Simon Willison’s Weblog

Subscribe

Datasette 0.51 (plus weeknotes)

1st November 2020

I shipped Datasette 0.51 today, with a new visual design, plugin hooks for adding navigation options, better handling of binary data, URL building utility methods and better support for running Datasette behind a proxy. It’s a lot of stuff! Here are the annotated release notes.

New visual design

Datasette is no longer white and grey with blue and purple links! Natalie Downe has been working on a visual refresh, the first iteration of which is included in this release. (#1056)

It’s about time Datasette grew beyond its clearly-designed-by-a-mostly-backend-engineer roots. Natalie has been helping me start adding some visual polish: we’ve started with an update to the colour scheme and will be continuing to iterate on the visual design as the project evolves towards the 1.0 release.

The new design makes the navigation bar much more obvious, which is important for this release since the new navigation menu (tucked away behind a three-bar icon) is a key new feature.

A screenshot of the new Datasette visual design, also showcasing two new menu icons

A number of existing Datasette plugins add new pages to the Datasette interface, providig tools for things like uploading CSVs, editing table schemas or configuring full-text search.

Plugins like this can now link to themselves from other parts of Datasette interface. The menu_links(datasette, actor) hook (#1064) lets plugins add links to Datasette’s new top-right application menu, and the table_actions(datasette, actor, database, table) hook (#1066) adds links to a new “table actions” menu on the table page.

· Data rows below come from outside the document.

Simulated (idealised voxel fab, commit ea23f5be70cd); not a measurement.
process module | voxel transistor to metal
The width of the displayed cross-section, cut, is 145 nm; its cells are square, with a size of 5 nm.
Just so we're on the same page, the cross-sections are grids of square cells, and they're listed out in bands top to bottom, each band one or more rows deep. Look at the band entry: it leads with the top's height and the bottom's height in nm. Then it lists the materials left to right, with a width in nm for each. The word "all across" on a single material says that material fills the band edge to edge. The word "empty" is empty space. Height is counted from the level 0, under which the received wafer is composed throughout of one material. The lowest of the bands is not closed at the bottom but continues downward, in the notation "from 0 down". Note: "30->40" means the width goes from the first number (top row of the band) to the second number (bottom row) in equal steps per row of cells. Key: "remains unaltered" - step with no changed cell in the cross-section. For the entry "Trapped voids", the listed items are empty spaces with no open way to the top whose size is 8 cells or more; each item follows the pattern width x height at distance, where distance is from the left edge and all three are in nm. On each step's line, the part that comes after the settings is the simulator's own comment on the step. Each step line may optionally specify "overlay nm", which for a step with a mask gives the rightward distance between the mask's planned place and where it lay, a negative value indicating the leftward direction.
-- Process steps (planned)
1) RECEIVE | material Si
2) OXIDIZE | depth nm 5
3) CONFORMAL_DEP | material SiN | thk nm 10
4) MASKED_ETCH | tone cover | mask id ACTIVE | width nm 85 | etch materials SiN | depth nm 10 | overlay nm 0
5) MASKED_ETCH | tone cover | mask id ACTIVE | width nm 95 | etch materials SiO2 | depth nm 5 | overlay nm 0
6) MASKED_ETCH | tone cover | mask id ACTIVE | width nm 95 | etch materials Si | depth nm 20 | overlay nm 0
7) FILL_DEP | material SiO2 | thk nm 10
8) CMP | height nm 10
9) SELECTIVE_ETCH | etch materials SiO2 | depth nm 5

This feature has been a long time coming. I’ve been writing an increasing number of plugins that add new pages to Datasette, and so far the main way of using them has been to memorise and type in their URLs!

The new navigation menu (which only displays if it has something in it) provides a global location to add new links. I’ve already released several plugin updates that take advantage of this.

The new “table actions” menu imitates Datasette’s existing column header menu icon—it’s a cog. Clicking it opens a menu of actions relating to the current table.

Want to see a demo?

The demo at latest.datasette.io now includes some example plugins. To see the new table actions menu first sign into that demo as root and then visit the facetable table to see the new cog icon menu at the top of the page.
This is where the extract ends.